Picking up the previous thread (and continuing to clean out some languishing archives of projects), a few additional projects that offer some formalistic solutions, via building form, size, and representation.
A project shown in Jetson Green offers a view of the potential sustainability, building greening, and most importantly – spectacularly poetic form. As covered previously in L+U, Masdar is a model eco-city with an aim of being zero-carbon and zero-waste. This project is developed by Chicago architecture firm Adrian Smith + Gordon Gill, and will be the world’s first positive energy, mixed-use building. Taking the idea past net-zero – the building aims to create more energy that it consumes. Anoter interesting note, the building will generate the energy required for it’s construction via a solar tower to be built prior. Graceful in form, elegant in implementation. That might just be bordering on true sustainability.
:: images via Jetson Green
Similar size-wise, and will lofty sustainability goals, a significant regional project I’ve been following for a while is the Vancouver Convention & Exhibition Center. This expansion aims to be one of the largest green roof projects in the world when completed. Inhabitat recently profiled this project, showing the expansive rooftop greening, as well as some exterior spaces which are actually pretty disappointing in these renderings.
:: images via Inhabitat
From Inhabitat, a melding of green features: “The entire 6-acre addition will be covered in a ‘living roof’ that will support 400,000 plants of indigenous varieties. A rain catchment system will irrigate the vegetation during much of the year, while grey and black water recycling systems will generate much of the centers’ own water supply. Underwater, the concrete foundation has been stepped to encourage fish habitat to return to the area, and an updated seawater heating and cooling system, similar to the original building’s mechanical systems, will pump seawater over a heat exchanger to control indoor temperatures.”
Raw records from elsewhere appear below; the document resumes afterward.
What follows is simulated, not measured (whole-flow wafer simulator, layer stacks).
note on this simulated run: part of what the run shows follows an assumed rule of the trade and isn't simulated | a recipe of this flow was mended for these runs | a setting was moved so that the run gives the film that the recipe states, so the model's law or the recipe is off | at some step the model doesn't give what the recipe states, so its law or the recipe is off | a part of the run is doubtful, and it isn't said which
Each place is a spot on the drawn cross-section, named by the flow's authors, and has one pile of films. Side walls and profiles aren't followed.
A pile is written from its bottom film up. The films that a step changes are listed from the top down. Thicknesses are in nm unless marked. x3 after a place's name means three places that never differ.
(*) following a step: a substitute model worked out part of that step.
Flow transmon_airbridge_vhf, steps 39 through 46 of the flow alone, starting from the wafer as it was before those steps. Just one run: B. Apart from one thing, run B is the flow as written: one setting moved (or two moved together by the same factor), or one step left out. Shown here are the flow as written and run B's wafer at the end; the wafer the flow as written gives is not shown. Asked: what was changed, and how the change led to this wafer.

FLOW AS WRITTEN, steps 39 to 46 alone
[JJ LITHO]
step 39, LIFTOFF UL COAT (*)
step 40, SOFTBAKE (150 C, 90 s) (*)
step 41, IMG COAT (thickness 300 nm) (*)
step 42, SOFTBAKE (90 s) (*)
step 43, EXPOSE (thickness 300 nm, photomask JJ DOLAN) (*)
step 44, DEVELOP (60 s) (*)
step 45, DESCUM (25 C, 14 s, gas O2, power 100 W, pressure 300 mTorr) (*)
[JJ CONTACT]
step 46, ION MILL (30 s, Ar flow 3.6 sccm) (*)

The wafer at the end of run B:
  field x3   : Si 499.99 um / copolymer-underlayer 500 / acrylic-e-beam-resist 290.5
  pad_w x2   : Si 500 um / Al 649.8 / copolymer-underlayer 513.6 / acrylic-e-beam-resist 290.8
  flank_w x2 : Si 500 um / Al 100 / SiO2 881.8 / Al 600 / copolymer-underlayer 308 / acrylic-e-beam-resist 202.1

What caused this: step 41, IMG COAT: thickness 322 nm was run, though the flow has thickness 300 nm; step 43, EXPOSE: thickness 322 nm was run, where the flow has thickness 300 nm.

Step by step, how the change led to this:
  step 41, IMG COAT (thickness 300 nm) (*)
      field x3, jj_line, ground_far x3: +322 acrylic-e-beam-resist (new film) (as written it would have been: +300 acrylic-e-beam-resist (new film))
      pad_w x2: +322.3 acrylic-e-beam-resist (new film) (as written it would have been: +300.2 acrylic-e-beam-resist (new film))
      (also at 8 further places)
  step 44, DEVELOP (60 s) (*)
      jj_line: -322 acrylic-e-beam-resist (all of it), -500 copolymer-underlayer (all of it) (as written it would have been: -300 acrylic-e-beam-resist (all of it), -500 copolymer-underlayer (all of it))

Six acres of green roof is about what exists currently in total in Portland, where small blocks and small developments tend to give us more smaller projects. There are however, some significant buildings that would benefit from this expansive greening (Lloyd Center, peripheral big-box stores, and the Expo Center). It’s disappointing that our own Convention Center’s recent expansion eschewed green roof due to costs… while the Rain Garden is a fantastic asset – the lack of rooftop greening in a project that easily could have been a significant Portland model – is a huge missed opportunity.